But others, including Mr. Soros and Michael Bloomberg, have turned private foundations into massive de facto lobbying operations for bigger government and liberal causes like higher minimum wages, gun control, universal health care, and a carbon tax. Mr. Soros’s $18 billion gift alone is the equivalent of maybe 100 Heritage Foundations. This kind of weaponized philanthropy has the potential to undermine the American free enterprise system.
Yes, billions go to groups on the right, too, from Mr. Koch and others. But regardless of ideology, why shouldn’t tax be collected before the money is given away? What message does it send that the Republican tax-reform bills retain this trillion-dollar loophole for the super rich, at the same time as the House plan eliminates the adoption credit for middle-class families who want to help children?
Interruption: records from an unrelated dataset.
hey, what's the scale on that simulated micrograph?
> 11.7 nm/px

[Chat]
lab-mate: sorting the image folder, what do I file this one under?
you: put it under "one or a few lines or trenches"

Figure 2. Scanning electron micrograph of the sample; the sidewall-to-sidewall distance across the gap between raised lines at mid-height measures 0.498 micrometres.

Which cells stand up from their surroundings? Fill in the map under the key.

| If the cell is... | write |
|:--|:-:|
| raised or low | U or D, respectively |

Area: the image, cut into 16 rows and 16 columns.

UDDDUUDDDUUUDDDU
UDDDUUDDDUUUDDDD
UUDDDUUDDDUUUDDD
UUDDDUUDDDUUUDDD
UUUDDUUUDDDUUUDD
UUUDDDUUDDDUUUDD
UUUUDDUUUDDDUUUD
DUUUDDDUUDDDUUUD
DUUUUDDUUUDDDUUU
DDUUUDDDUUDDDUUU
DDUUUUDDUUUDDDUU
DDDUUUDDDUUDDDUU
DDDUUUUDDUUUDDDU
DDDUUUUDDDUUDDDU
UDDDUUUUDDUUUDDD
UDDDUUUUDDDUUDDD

One simple solution would be for Congress to apply the capital-gains tax to assets of more than $1 million before they are transferred to a charity. This could even finance cutting the capital-gains rate to 15% for everyone.
Alternatively (or perhaps in addition) Congress could cap deductions for any given household to $250,000 a year. Under this kind of plan, Mr. Soros would be able to write off only a tiny fraction of his multi-billion dollar gift.
This isn’t an argument against charity. But selfless and effective giving is not motivated by tax breaks. Two-thirds of Americans don’t itemize their deductions, yet millions give until it hurts. In the 1980s, individual donations to charities surged, even as the top tax rate—and thus the maximum value of the write-off—fell from 70% to 28%.
The question is whether a tax code that encourages dynastic family foundations is good for America. If Congress stopped letting billionaires pour money tax free into the foundation-industrial complex, it would go a long way toward lowering rates and making the tax code fairer for everyone. This would help the economy grow faster, which is the best way to help those in need.